Tuesday 30 October 2012

These Associations

Anyone else see the recent turbine hall installation at Tate Modern ? Tino Sehgal had all these people moving and interacting with visitors, sometimes singing and then merging back into the crowd like they had broken out of the usual and then been claimed back by the real world. He says it was a portrait of London as diverse view points rather than one person's idea.

I loved it, it seemed to touch on so many connections, Flashmobs, Olympic athletes and crowds, Lowry's crowdscapes, Pollock's random gestures, shoppers, cathedral choirs.. I could go on. Small kids joined in and ran about with them like the adult world had finally woken up to the real fun of living.

And every so often one person would detach, fix on you as you watched, and come over to tell you some small story from their ordinary experience.

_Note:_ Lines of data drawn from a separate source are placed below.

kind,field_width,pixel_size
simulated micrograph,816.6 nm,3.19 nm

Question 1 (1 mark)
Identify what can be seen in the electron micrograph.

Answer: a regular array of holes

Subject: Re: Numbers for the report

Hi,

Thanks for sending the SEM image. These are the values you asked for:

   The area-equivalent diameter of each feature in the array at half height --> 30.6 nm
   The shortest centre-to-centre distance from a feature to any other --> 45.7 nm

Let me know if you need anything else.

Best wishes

I was told, at various visits, about a guy buying bread and beer late at night in Brixton, a couple missing the Eurostar to Paris twice in one day, a woman in bed with a headcold while a fair set up in the field behind her house, an American woman being surprised she knew all the words to the US national Anthem after living in the UK for so long, and others.

It struck me these small tales were as much sketches as any drawing, they were selected views of someone that told something, but not in any way all, of that person. And I thought what would it be like if I sketched them whilst they told me these, a sketch of a sketch. So I had a go, and it was weird. I tried first with a girl who was telling me about her relationship with her mother ( I did ask if they minded before I did anything ) And it was way to intense. To be that close to a stranger and to look at them as subjects to sketch was too much. To look at and into someone's eyes, to see the tiny flecks of colour in their iris as they told you these things broke too many barriers. One girl almost jumped when I asked, and if the piece was about breaking down the wall between people my sketching did it too much. For both of us. Whilst putting another wall up at the self same time. The relationship between viewer and subject is an odd delicate curtain at the best of times, to try and throw it up instantaneously proved disjointing.

Everything I drew was odd, and uncomfortable, a bad idea. And I had to back away from the idea and go back to distance sketching.

So all I have to show for it is this, of someone else being talked to.


Whereas I was told about people's relationships with their family, and about them reassessing their world from another's point of view, this guy was getting a lesson in how to make tomato sauce.

http://www.youtube.com/watch?v=A3ztm3nTFxs

Watch this clip for a taster of the piece, if only to see the girl on the red scooter !

1 comment:

  1. Interesting how we sometimes need distance in order to be able to see things quickly.